This 2022 Phi Beta Kappa poem — a cycle entitled “Four Seasons” — signals its shifting moods with its change of meters. “Winter” occurs “in a grim tetrameter,” “Spring” in an appropriately “warmer ballad meter.” In “Autumn,” the year and the span of a human life wind down “in the blank verse of a philosophical pentameter.” But in the portion offered as today’s Poem of the day — “Summer,” the halcyon season in “a sprightlier Alexandrine” — the meter lengthens out beyond the expectation of our pentameter-tuned Anglophone ears, even as the summer days extend later and later into the night.

Fittingly, “Summer” provides the lighter, wittier interval between the tumult of the springtime and the closing-in of the philosophical autumn nights and the “winter’s news.” Drawing on august, and Augustan, sources, such as Pope’s “Essay on Criticism,” as well as Drayton’s “Poly-Olbion” and Auden’s “Under Which Lyre,” this graduation poem pokes fun at its own setting. All the college types, their differences obscured beneath gowns and mortarboards, are “forced to hear, before you leave the quad / The graduation speech — and then you must applaud . . .”

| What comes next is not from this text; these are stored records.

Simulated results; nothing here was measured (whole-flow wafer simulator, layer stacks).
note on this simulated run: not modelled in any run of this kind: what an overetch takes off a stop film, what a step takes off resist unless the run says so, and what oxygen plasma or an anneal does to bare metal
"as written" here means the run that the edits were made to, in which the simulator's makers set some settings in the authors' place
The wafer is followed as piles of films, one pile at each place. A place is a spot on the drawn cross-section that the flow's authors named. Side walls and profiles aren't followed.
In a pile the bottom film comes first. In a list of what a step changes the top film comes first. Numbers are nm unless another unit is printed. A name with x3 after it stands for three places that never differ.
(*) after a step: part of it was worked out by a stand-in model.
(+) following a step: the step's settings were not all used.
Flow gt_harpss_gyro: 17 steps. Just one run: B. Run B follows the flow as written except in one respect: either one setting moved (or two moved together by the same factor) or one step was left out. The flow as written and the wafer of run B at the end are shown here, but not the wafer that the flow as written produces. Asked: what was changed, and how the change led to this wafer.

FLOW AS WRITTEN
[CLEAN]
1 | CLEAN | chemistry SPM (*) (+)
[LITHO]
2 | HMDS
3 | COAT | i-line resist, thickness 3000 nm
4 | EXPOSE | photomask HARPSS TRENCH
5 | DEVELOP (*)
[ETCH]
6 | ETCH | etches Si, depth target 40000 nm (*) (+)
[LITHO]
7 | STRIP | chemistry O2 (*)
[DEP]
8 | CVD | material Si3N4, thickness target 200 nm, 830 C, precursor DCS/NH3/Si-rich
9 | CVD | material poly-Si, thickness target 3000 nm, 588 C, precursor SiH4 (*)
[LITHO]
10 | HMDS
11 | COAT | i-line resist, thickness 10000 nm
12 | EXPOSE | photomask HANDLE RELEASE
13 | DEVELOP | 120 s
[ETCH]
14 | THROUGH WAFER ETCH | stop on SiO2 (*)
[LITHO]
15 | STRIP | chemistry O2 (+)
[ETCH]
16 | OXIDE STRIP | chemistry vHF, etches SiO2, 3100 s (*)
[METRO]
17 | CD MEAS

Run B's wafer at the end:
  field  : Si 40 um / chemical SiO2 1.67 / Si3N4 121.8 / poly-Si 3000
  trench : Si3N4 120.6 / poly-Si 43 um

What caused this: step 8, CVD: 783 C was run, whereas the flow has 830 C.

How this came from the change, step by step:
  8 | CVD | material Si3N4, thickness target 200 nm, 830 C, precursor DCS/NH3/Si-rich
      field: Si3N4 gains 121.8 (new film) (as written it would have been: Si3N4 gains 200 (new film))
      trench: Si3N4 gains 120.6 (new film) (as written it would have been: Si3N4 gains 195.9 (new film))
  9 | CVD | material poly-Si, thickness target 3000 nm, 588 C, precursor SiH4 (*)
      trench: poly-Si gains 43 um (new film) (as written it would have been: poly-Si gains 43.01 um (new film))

The second stanza catalogs the buzzwords and bloviations that are simultaneously so beloved of contemporary commencement speakers, and so much wind blowing over the heads of people frantic to escape and get on with the rest of their lives. But summer is the “season off.” The windy exhortations — “Think outside the box” — all evaporate in the sunshine of the present. And the future hasn’t caught up with anybody yet.